Such amenities were part of what became known as “welfare capitalism.” The phenomenon was common among steel companies, at least in part as a means of maintaining the “open shop,” or nonunion production. Several companies had so-called “employee representation plans,” otherwise known as company unions. These provided elected worker representatives to discuss with management such matters as safety and “industrial conciliation” but unlike real unions, they had no leverage to get things done.

Roebling’s welfare capitalism included a pension plan and group insurance, and in 1925 a profit-sharing plan for salaried workers. Rather late in the day—1937—the company initiated a company union known as the Roebling Employee Association. This gave way to the CIO’s Steel Workers Organizing Committee in 1941.

As most of you know, the Roebling company became the world’s leading producer of wire rope. But in 1953, the family sold its company to the Rockefeller-owned Colorado Fuel and Iron, which continued operations in the town until 1974. The houses and commercial buildings had been sold by the Roeblings in 1947, with tenants and other employees getting first dibs.

So what is the takeaway? I have tried to suggest that there are many similarities among company towns—and many particularities. Perhaps surprisingly, it was not unusual for company-town builders to express idealistic motivations for building their towns; nor should we be surprised when, as with the Roebling brothers, town-builders pooh-poohed any such motivations, effectively saying, we’re just doing this out of necessity and have no intention of coddling our workers.

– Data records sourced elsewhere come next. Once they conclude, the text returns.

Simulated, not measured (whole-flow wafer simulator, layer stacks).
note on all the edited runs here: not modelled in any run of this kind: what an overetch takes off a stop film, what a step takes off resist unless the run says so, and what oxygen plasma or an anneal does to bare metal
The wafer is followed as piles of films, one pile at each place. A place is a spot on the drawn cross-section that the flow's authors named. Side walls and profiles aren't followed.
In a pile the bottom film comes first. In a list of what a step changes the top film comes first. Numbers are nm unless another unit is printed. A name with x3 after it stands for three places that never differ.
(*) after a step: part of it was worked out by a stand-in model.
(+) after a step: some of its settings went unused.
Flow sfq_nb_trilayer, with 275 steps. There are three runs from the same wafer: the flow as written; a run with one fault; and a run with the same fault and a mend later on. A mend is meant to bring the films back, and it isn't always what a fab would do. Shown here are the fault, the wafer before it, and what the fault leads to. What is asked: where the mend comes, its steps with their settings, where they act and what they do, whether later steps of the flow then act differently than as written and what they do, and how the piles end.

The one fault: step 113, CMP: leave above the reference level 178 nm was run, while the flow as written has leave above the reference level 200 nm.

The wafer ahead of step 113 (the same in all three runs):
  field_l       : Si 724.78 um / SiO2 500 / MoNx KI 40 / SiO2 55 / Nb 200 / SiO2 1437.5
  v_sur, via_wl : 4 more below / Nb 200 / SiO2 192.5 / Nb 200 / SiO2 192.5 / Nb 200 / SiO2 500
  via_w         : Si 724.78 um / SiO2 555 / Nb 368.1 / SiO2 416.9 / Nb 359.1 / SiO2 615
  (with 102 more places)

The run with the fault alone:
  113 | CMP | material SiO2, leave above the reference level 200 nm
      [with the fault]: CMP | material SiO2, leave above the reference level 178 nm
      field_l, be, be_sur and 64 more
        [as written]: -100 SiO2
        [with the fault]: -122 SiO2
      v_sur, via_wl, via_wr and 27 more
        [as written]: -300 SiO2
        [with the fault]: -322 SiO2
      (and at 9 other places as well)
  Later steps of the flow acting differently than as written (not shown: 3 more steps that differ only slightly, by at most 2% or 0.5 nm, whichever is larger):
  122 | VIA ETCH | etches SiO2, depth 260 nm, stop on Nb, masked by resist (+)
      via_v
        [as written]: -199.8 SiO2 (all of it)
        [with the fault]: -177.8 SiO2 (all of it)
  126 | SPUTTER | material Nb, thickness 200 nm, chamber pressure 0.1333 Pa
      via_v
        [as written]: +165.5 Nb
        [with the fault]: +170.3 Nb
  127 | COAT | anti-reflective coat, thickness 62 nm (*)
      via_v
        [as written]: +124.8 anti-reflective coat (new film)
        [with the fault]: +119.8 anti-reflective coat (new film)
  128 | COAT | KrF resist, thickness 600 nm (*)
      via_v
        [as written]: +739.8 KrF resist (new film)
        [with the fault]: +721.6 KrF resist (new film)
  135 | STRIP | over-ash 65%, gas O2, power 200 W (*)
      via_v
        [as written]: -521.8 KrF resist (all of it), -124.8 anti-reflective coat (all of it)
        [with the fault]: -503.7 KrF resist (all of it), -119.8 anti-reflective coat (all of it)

All the same, I suspect that the Roeblings—and many town residents–were proud of their little town, and clearly they took pains to ensure that it would be no Gary-like slum or even a gray, purely utilitarian settlement.

Today, you cannot visit the town of Sparrow’s Point, Maryland. It no longer exists. As Bethlehem Steel expanded the plant in the 1950s, until it became the largest steel mill in the world, the company demolished most of the town to allow for factory expansion. But Roebling, N.J. is still here—and in many ways, that fact speaks for itself.